Possible mistake in LSTM cell
JurijsNazarovs opened this issue · 4 comments
Hello,
I was reading your paper and noticed that code in trellisnet.py (https://github.com/locuslab/trellisnet/blob/master/TrellisNet/trellisnet.py ) lines 124-129, does not correspond to the formula in the paper, section 5.1 formula(12). Could you clarify if this is true or I am wrong and don’t understand something.
Thank you
Hi Jurijs,
Thanks for your interest in our work. What line 124-129 do is basically the following:
it, ot, gt, ft = out.chunk(4, dim=1)
it, ot, gt, ft = torch.sigmoid(it), torch.sigmoid(ot), torch.tanh(gt), torch.sigmoid(ft)
ct = ft * ct_1 + it * gt
ht = ot * torch.tanh(ct)
This corresponds exactly to formula (12), where z_{t+1, 1} corresponds to ct
and z_{t+1, 2} corresponds to ht
above. I did permute the order of \hat{z}_{*, 1/2/3/4}, which correspond to ft
, it
, gt
and ot
, respectively. But this is a trivial change and doesn't affect the correctness of the code.
Hope this helps!
Thanks for your prompt reply. I think the issue is still not clear to me. So, lets look in the following line:
ht = ot * torch.tanh(ct)
According to the paper ot
is supposed to be \sigma{\hat{z}{*, 4}}, however, according to the code ot
is \sigma{\hat{z}{*, 2}}. Do i understand correct that you claim that this is because of permutation, which is a trivial change?

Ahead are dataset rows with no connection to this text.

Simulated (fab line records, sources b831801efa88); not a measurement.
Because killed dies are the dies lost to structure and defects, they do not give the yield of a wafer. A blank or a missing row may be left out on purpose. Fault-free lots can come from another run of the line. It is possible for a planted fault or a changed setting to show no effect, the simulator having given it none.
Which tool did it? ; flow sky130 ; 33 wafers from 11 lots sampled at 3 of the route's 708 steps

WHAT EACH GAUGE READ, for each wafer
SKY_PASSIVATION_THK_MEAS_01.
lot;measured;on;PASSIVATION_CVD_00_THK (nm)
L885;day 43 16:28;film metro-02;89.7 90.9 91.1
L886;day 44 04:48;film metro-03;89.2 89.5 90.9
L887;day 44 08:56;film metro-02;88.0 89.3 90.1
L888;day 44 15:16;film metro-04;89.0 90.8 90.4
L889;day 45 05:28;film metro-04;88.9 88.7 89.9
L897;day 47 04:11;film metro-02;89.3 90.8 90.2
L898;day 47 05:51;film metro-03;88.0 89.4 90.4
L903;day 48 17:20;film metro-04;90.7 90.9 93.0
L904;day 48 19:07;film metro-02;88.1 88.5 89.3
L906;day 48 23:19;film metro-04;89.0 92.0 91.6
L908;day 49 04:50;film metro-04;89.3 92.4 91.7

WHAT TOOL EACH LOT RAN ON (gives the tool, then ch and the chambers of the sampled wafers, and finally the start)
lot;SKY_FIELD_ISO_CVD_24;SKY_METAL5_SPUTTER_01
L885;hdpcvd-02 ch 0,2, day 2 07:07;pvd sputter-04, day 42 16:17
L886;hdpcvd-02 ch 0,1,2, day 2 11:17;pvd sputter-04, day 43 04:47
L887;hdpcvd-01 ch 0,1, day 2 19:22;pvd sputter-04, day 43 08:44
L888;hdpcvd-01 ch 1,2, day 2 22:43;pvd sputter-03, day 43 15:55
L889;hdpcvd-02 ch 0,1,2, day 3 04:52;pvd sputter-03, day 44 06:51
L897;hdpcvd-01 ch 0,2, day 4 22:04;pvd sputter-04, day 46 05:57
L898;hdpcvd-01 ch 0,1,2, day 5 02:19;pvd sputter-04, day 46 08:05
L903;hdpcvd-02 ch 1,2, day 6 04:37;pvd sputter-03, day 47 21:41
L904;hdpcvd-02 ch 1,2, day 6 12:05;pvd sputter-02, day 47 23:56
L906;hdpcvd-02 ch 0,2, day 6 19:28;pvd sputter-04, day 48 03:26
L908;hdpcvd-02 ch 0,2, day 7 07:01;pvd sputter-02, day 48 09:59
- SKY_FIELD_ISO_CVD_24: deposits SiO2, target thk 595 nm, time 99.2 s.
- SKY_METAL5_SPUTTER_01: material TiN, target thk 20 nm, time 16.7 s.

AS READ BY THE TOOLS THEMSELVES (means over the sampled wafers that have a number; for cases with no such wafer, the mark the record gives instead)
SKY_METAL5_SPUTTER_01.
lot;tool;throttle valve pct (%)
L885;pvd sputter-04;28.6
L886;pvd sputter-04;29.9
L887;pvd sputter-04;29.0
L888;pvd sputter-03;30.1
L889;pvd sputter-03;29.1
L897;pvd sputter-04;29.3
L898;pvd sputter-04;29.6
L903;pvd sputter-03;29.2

I am wondering why it would not be an issue, because \hat{z}{*, 2} corresponds to a different part of truncated RNN than \hat{z}{*, 2} according to formula (9).
Oh, sorry, I think you may be confused. \hat{z}_t comes from formula (9) indeed, but I'm not permuting the layers. \hat{z}_t in formula (9) has dimension 4dL (it has L rows), which can be broken into L vectors, each with dimension 4d (i.e., a row in formula (9)). \hat{z}_t^{(i+1)} in formula (11) has dimension 4d. I'm simply permuting within this vector.
If you look at Figure 5 in the appendix of the paper, it
, ot
, gt
and ft
correspond to the violet-color blocks. The permutation doesn't matter as long as we make sure we consistently use, for instance, the first d channels for ft
, channel d-2d for it
, channel 2d-3d for gt
and channel 3d-4d for ot
.
Shaojie, thanks for your explanation, I understand that there is no mistake in the code, so, issue can be closed.
I think I got it. Do I understand correct that vector of 4 elements in formula(11) does not relate to formula(9), but you define output of trellis convolution as vector of 4 elements to integrate the LSTM cell?